Location is not just the key when it comes to buying real estate. When it comes to choosing a college, it’s a good idea to find one that feels like the right emotional and geographical fit. Think about how close (or far) you prefer to be from home and whether you like the bustle of a city, tranquillity of rural living or somewhere in between. It’s important to also think about the weather in each location in case you can’t stand a long winter or melt in the heat.


We all know college is expensive, so, for most people, cost is a major part of the decision. While a full ride to the perfect institution may seem like an impossible dream, it’s a good idea to look into state universities, scholarships, grants, financial aid and work-study opportunities. Calculate potential student loans for different schools and remember to include room and board when forming your budgets. The cost of college nowadays is staggering, so make sure you know what you’re getting into before you accept an admissions officer.

A good rule of thumb experts recommend is to avoid borrowing more than you expect to make as a salary in your first year out of college. Your student loans can have a major impact on your credit, which can delay your homebuying dreams or keep you from seizing other opportunities while you’re weighed down by debt. You can see how student loans impact your credit scores for free on Credit.com.


Think about how you felt in high school — did you feel smothered by how everyone knew each other or overwhelmed and lost in the masses? It’s a good idea to analyze the overall size of the school. This is where campus visits can be especially helpful in making the decision.


Another metric to look into is the student-to-faculty ratio to see how accessible professors will likely be. Your experience will be greatly shaped by what classrooms are like (large lecture halls or small discussion groups) and who is teaching you (teaching assistants vs. professors).

Post-Graduate Opportunities

Consider the percentage of students who get a job right after graduating. Some schools have better access to internships, job placement programs, on-campus recruitment and more extensive, involved alumni networks.

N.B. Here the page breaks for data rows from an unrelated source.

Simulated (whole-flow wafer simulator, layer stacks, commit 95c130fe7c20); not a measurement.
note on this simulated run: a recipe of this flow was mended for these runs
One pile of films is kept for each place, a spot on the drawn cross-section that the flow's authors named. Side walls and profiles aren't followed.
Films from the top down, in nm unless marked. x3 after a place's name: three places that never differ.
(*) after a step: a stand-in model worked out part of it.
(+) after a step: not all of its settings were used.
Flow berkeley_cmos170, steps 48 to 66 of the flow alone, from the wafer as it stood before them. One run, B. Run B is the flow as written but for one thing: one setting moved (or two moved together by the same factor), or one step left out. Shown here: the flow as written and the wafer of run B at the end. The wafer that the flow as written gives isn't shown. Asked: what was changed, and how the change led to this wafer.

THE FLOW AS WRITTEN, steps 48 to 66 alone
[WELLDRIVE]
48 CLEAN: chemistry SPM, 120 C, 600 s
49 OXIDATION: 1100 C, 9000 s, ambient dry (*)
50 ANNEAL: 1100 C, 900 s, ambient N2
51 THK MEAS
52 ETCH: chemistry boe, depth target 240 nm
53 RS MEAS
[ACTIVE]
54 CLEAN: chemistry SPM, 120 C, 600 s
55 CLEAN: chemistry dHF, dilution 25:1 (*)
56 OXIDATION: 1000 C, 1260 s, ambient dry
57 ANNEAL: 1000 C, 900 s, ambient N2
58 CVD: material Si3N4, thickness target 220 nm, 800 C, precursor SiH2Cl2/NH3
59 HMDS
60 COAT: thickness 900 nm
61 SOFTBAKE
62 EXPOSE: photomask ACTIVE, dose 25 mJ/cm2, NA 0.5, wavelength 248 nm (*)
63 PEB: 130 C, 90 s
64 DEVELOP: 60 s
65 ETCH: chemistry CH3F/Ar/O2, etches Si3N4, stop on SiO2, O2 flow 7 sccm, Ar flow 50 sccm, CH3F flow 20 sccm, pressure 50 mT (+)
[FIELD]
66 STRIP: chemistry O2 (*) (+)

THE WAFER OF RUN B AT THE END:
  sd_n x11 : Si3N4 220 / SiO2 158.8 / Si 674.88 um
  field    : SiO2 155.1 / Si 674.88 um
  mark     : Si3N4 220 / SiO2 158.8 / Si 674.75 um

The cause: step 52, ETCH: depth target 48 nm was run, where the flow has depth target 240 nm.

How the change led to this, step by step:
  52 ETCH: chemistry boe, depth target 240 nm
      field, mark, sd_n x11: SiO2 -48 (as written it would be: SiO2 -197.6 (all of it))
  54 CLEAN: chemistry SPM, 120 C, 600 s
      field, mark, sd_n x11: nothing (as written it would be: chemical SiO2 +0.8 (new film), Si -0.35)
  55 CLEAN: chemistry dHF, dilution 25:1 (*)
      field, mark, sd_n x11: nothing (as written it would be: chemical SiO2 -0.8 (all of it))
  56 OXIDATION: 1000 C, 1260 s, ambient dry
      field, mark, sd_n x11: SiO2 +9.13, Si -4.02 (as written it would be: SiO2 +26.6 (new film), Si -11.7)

Safety statistics are an important metric for students and their families. Research how protected students are from crimes and how the university police and security systems operate.

Student Life

From on-campus dorms to study-abroad opportunities, greek life, meal plans, transportation, sports participation, party life, demographics, club and organization branches, there’s a lot going on at most college campuses. The school’s website can help, as can speaking to students, to get the best idea about how daily life at prospective schools match your personality and goals.

Accreditation & Quality

It can be a good idea to look at your school’s reputation in your intended study topic, in addition to overall. If you are not sure about your major, it’s a good idea to be sure there are plenty of programs with good reputations and extracurricular opportunities that could work.

Looking for a college that fits all your needs and desires may be difficult and overwhelming, but this is an important investment in your future. Pick the factors are most important to you and you can choose the college that’s right for you.